Chef Cantu mixes food and science
By Irene Kuan
TORONTO (Reuters Life!) - Chef Homaro Cantu works in a kitchen that looks more like a science lab. A scientist at heart, the 31-year-old worked in nearly 50 kitchens on the West Coast of the United States before moving to Chicago and becoming executive chef at Moto.
He is known for his wacky edible inventions and using lasers, particle guns, helium or liquid nitrogen to cook his cuisine.
With dishes such as the edible paper and nitro sushi, the Portland, Oregon native often oversteps the boundary between sight and taste, leaving his diners scratching their heads in bewilderment.
Cantu spoke to Reuters about his newest dish, his goal to get people to think differently about food, and revealed why shock value is not the only reason for his strange culinary creations.
Q: What new dish are you working on right now?
A: "We're working on this really cool dish ... it's levitating smoke bubbles, where these bubbles sort of float around the restaurant and when they pop, they release different aromas and they're edible bubbles, which make them even cooler. So it's not like soap, it's an edible product that we concoct."
Q: What will these bubbles taste like?
A: "Anything you can imagine. We can make them taste like caramel ... creme brulee ... We made an entire dish out of them. We called it Mexico and inside the bubble was actually ancho chili, some jalapeno, some cilantro. So when this bubble pops, you get this ... aroma that you can't get any other way."
Q: How did you come up with the idea of your signature edible paper product?

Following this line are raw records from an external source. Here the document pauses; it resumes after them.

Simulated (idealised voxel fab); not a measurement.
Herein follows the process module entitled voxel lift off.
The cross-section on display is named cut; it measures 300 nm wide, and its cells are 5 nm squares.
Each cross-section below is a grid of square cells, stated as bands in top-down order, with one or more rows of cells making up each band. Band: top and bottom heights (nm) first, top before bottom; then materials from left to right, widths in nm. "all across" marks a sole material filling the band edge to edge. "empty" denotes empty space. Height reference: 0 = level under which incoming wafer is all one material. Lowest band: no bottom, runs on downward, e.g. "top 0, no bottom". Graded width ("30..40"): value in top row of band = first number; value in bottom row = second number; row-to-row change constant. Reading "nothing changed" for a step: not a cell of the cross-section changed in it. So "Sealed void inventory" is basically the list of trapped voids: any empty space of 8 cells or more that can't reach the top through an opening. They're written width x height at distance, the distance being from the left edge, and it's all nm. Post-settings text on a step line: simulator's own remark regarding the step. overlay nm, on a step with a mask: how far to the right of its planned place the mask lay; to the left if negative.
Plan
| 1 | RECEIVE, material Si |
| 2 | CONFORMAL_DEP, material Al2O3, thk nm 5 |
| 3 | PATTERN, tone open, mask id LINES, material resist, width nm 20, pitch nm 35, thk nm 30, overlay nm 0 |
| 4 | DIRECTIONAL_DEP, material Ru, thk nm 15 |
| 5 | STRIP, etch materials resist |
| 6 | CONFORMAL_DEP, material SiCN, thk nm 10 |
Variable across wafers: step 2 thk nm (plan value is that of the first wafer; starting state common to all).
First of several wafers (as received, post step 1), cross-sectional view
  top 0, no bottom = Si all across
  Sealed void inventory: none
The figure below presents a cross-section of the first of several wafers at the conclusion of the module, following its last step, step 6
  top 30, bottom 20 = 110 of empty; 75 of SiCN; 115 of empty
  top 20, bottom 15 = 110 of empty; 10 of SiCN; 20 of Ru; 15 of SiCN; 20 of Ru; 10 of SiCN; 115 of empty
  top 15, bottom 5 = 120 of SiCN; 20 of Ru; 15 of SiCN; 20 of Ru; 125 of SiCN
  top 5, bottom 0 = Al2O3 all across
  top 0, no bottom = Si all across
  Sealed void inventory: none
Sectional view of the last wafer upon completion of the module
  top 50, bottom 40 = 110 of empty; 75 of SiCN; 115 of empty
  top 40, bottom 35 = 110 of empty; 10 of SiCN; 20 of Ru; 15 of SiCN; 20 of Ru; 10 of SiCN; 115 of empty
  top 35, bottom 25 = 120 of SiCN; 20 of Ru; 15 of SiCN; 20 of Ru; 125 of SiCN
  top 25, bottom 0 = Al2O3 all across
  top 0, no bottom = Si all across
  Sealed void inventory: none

A: "I used to get a dollar for every tooth that fell out, so I'd always pull a tooth out before it was ready to come out and my mom would give me a dollar. I would eat the dollars. I don't know why, but I was fascinated with how things tasted that you weren't able to eat. Objects like a car ... what does a car taste like? What does leather taste like? So being fascinated with how things taste that you can't eat gets you in the path of innovation. So if I can take a cherry red mustang and make it taste like smoky cherries, and make it look like a mustang, that's pretty cool. It enables you to make a new process to go from point A to point B, and that's really the most important part of what I do, which is the path of innovation."
Q: How is the edible paper made?
A: "I can't really tell you. What I can tell you is it is made from the original products found in a burger."
Q: Why do you prefer to invent food instead of simply cooking it?
A: "Energy is the big word. Food is really energy. Without food, we'd have no energy and we're dead. So I look at food a little differently. That's really what's driving me. If I couldn't do what I do, I wouldn't be a chef, I'd go into another industry, some sort of green-collar job and I'd just invent things for sustainability. The only difference between my food and those that come out of a farmers ground is the way it looks. It's sort of a timeline I guess. When people see these products I'm coming out with they're going to realize what's been going on here isn't just some guy making wacky food. We're making things that are going to change the world."